SECURITIES AND EXCHANGE COMMISSION
WASHINGTON, DC 20549
_____________________
FORM 8-K
CURRENT REPORT
PURSUANT TO SECTION 13 OR 15(d)
OF THE SECURITIES EXCHANGE ACT OF 1934
Date of Report (Date of earliest event reported): September 25, 1997
Presidio Capital Corp.
(Exact Name of Registrant as Specified in Charter)
British Virgin Islands 0-25780 N/A
(State or Other Jurisdiction (Commission (IRS Employer
of Incorporation) File Number) Identification No.)
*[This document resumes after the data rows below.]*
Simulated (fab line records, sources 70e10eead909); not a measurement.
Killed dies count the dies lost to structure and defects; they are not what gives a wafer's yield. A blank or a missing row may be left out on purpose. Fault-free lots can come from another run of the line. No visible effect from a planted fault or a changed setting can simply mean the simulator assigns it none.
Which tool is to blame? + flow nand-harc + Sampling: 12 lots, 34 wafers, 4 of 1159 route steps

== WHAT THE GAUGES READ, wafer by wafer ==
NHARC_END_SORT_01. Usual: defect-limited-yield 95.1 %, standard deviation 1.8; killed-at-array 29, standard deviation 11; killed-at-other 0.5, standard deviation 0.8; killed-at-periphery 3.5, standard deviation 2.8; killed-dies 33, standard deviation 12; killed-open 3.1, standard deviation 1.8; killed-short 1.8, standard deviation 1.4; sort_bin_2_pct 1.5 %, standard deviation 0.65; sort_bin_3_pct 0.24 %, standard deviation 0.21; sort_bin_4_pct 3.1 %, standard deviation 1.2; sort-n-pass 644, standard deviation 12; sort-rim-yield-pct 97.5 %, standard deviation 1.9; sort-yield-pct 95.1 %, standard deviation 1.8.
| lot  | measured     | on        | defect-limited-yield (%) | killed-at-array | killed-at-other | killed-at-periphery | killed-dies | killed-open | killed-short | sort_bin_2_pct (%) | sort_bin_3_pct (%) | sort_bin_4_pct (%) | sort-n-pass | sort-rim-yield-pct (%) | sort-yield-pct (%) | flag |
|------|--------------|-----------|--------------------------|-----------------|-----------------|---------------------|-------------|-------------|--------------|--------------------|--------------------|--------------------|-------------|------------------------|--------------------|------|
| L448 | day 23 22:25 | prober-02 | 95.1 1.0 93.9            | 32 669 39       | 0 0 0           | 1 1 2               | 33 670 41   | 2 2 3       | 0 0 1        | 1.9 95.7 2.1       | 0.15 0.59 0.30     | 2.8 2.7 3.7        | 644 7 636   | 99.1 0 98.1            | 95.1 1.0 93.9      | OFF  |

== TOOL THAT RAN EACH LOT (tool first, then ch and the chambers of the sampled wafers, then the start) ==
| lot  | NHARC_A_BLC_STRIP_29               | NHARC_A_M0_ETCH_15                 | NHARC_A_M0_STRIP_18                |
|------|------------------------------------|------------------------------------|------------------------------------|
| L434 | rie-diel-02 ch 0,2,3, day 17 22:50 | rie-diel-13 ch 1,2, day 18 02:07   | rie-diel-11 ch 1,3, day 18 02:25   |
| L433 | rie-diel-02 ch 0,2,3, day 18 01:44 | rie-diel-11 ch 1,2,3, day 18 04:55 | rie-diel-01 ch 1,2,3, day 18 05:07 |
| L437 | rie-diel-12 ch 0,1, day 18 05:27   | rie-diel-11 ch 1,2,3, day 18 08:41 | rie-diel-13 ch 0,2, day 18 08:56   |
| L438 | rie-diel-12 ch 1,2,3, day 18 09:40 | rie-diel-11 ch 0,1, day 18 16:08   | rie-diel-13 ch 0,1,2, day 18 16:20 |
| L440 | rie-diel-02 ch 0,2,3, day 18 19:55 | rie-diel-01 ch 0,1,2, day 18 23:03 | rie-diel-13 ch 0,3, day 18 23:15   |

c/o Hemisphere Management (Cayman) Limited
Zephyr House, Mary Street, Grand Cayman
Cayman Islands, British West Indies N/A
(Address of Principal Executive Offices) (Zip Code)
Registrant's telephone number, including area code: (441) 295-9166
Former Name or Former Address, if Changed Since Last Report)
Item 5 Other Events.
The Administrative Services Agreement (the "Agreement") dated as of
November 3, 1994 between Presidio Capital Corp. (Presidio) and Concurrency
Management Corp. (Concurrency) expires on November 3, 1997. Pursuant to the
Agreement, Wexford Management LLC (Wexford) (the assignee of and successor to
Concurrency) provides all administrative and management services for Presidio,
which has no officers other than employees of Wexford, and no employees. To
date such agreement has not been extended. On September 26, 1996, Wexford
delivered the letter attached as Exhibit 1 hereto (which is incorporated by
reference) to the board of directors of Presidio.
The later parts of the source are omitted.